Bottled on August 25th, left in my cold room to bottle condition until today...10 weeks down the line.

I just cracked the first one.

It's definitely well carbonated - a decent sized head that dissipated after a minute or so that left a lot of lacing around the glass. I don't remember Westmalle's taste because it's been a long time since I've had a real one but this one has a bit of a yeasty, spicy nose to it, light amber in colour, almost orange. It's a bit sweet to taste but there's also a sharp tanginess to it from the spice flavour, possibly a bit of the alcohol - though there's not a real alcohol burn, it's a gentle warming. Very clean, dry aftertaste.

I'm heading to Buffalo this weekend (from Toronto) and apparently there's a great beer store near Amherst that's got Westmalle Tripel permanently in stock so I'm going to bring a few back over the border with me so I can A-B 'em. But so far I like what I'm tasting with my clone effort!
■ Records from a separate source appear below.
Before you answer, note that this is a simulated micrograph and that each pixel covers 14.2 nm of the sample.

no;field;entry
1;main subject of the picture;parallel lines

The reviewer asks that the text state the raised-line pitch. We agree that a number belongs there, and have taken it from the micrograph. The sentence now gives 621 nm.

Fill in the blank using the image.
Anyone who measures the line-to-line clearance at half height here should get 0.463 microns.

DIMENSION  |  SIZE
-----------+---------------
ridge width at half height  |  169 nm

I don't know if it's cool to post the BYO recipe here, so if not...let me know and I'll remove it. But here's what I used:

2 lbs Pilsner Malt
3 lbs Light DME
3.9 lbs Light LME (a can and a bit)
2 lbs Light Belgian Candi sugar
1.9 oz Styrian Golding Hops
.75 oz Tettnang hops
.75 oz Saaz Hops

I got an OG of 1.070 (should have had 1.080 - but I did a 2.5 gallon boil and topped up afterwards so the numbers are a little screwy) and an FG of 1.014. If I use the recipe's stated OG, that puts me at about 8.8%ABV
 
Nice job, I've only made one tripel and the one I made was just about perfect at about 12 months in the bottle. Good before that, but really got to where I wanted it to be after that year of conditioning.
 
I really want to try to ration these out so I can see how they continue to age and improve. That might take a bit of willpower though.
 
It does, just mark the caps of specific ones with something that tells you that they are reserved, or keep a 6-pack in the back of some closet that you won't bother with for the next year or so. Its disappointing to drink a bunch of a good high gravity batch early on and not think its that great, then get to the last few bottles and think its perfect that that point. You'd have wished you saved at least half the batch.
 
Yep - I've got plain white stickers that fit the flip-top lids perfectly. I've got all of the Westmalle labeled as "We" and all of my fresh-hopped Pale Ales as "HPA" :) I'm still working on the first bottle - this is definitely a beer that bears savouring.
 
Well, on New Year's Eve, I got to try my Westmalle clone against a real Westmalle tripel. My colour is a little dark, but that is most likely from using LME and having it darken up a bit during the boil. The spiciness is definitely there but something I didn't remember from the last time I had a Westmalle Tripel wasn't - sourness.

The real Westmalle Tripel had a bit of sourness to it, much like Orval. My clone didn't have that.

That being said, I still did greatly enjoy my Tripel and would likely try the recipe again!